TUPELO, Miss. (AP) — Thanks to her job, Rhonda Lamb has friends all over the far-flung globe. They make pilgrimages to the Elvis Presley Birthplace and Museum, where she's the assistant director.

"They come year after year," she said, "and it's like a big homecoming."

She started telling the King of Rock 'n' Roll's story to tourists a quarter century ago, so she has a solid grasp of Elvis trivia, but she doesn't get cocky about it.

"There are some things I will look up just to double check myself, but, yeah, I can tell what song is on which album, and I usually know when he played where," Lamb, 51, said, "but there are times I have to go to Google to make sure I'm giving the correct answers."

Depending on the day, she could be working behind the gift shop's checkout counter, cleaning the bathrooms or uploading fresh content to the website, elvispresleybirthplace.com.

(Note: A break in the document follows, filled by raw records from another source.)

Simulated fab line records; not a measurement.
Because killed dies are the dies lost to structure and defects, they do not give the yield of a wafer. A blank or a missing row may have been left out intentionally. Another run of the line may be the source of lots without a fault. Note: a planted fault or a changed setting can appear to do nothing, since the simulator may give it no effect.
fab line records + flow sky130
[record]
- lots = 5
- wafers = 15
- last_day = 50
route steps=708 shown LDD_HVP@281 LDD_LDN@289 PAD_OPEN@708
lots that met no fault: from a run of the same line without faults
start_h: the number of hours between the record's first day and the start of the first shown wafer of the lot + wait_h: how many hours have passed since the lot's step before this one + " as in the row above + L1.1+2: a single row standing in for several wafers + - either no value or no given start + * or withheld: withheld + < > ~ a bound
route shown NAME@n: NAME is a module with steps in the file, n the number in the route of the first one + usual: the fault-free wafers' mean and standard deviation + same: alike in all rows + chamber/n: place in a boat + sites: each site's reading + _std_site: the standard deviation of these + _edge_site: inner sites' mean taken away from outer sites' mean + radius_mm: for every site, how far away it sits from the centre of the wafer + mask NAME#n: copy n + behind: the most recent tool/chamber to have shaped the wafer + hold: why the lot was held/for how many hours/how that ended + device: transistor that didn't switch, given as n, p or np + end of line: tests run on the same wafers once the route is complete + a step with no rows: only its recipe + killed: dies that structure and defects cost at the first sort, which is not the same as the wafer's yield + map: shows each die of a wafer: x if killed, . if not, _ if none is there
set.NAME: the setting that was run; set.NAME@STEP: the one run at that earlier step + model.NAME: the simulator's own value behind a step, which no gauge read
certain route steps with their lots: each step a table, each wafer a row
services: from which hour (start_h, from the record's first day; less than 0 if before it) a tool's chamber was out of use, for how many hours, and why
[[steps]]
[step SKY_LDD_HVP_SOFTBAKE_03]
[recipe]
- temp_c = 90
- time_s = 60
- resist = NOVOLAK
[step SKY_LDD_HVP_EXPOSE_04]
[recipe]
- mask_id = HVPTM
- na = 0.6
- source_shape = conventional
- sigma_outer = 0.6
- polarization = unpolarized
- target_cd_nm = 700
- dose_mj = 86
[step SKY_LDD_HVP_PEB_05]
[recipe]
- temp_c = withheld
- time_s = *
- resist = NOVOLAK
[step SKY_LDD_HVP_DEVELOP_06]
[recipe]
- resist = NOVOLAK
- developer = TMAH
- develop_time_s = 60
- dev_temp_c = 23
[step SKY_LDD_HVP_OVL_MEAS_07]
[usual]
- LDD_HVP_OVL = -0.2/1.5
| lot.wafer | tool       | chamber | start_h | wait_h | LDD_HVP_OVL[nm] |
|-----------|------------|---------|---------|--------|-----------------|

Her primary duty is coordinating events, and that can include weddings, receptions, business meetings and special activities for devoted fans.

"We'll do a dinner theater and bring the tour buses here," she said. "We provide dinner and an Elvis tribute artist, or, when they ask for it, a quartet or whatever they prefer."

As with everything, exceptions prove the rule, but Lamb said the vast majority of Elvis fans are just happy to be in Tupelo, and she and other staff members try to remember what the trip means to them.

"They come here because they want to come here. They don't have to come here," she said. "If they're still shopping at closing time, we don't make them leave. We accommodate our guests. They have driven so many miles and they want to see where it all began."

The birthplace attracts its share of celebrities. Lamb said she's learned it's usually best to treat them as regular people.

"When Steven Tyler and Joe Perry were here, they were in ball caps," she said. "We just let them look around."

Prince Albert of Monaco was happy to have his photograph taken, while Facebook founder Mark Zuckerberg preferred no photos. Dolly Parton was practically unrecognizable in a cap and blue jeans.

"I think James Taylor said it best: 'When I'm here, I'm not James Taylor the entertainer, I'm James Taylor the Elvis fan,'" she said. "That's how we treat them. We don't say, 'Oh, my God, it's James Taylor. Let's clear the museum for him.' We don't do that. If there's a line, they stand in it like anyone else. That's how they want it."

But Lamb's reserve might slip away faster than a horse's tail could swat a fly if her celebrity crush, Sam Elliott, showed up on Elvis' front porch.

"I'd have to pick myself up off the floor probably," she said. "All he has to do is open his mouth because nobody talks like him."

Lamb said working at the birthplace can get busy and overwhelming at times. It's not a 9-to-5 job, and she's on duty plenty of nights and weekends.

"I honestly could not do my job without the support of my family," she said.

On the flip side, life at Elvis' place never gets boring.

"It's always something different, a different question, a different person, a different story," she said. "I guess that's why I stayed here so long."

Some of those visitors have become friends over the years. Elvis' fans have invited Lamb to Australia, England and other spots around the world. She appreciates the invitations but doubts she'll ever follow up.

"I'm a homebody. This is my second home. If I'm not here, I'm in Eggville. Most people know where to find me," she said. "If I'm not in Eggville, I'm at 306 Elvis Presley Drive. That's just how it is."